When I got my green outfit, the first thing I did was drive it down from Sedona on 107 degree day - staring at the temp gauge with bag of ice on my head. Fortunately - it never boiled over (that should have told me something....). When it cooled off, I pulled the cap and added water. Not the right move, very next drive - it spit it out.
Experienced local bird owner told me to drive it 'till it hit a "normal hot" temp not boiling - then check the water height in the tank cold and afterward, use that for my fill mark. The explanation being that the "overflow" was the surplus tank capacity. Desert drivers are greedy for water capacity so I added an overflow tank. And a steel six blade fan.....
I found a recommendation here to use a "high flow" thermostat - removed mine and found it to be about the size needed for a lawn mower. If you haven't been to the CASCO site and seen their water flow test - do so. Found that a high flow, big block Chrysler thermostat would work nicely in the Ford housing - NAPA #6 will too - and the "normal hot" gauge temperature dropped a bit.

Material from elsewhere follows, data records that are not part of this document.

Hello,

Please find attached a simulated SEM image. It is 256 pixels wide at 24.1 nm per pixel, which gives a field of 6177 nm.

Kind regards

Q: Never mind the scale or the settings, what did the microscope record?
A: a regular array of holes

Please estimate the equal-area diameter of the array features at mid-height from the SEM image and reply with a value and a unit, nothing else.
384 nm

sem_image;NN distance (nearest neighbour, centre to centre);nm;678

Next I found out about the bypass hose and what its function was - and quickly realized that a considerable amount of water passing through that port was not going through the radiator. When your thermostat is wide open and you still need more cooling - its a function of how much hot water can go through the radiator. It will plainly accept more than it was getting - reducing the movement through the bypass instantly changed the temp gauge again.
Next trick is looking for a smaller pulley - raising the pump RPM relative to the engine RPM. Several methods are available - I used one from a 302 - Concours, sells one - its easy to get a +10% improvement. I've also put a Hayden fan clutch on it - and a rigid seven blade aluminum fan. All of the improvements I put on were reasonably priced - and mechanical - even though an electric booster fan was tempting.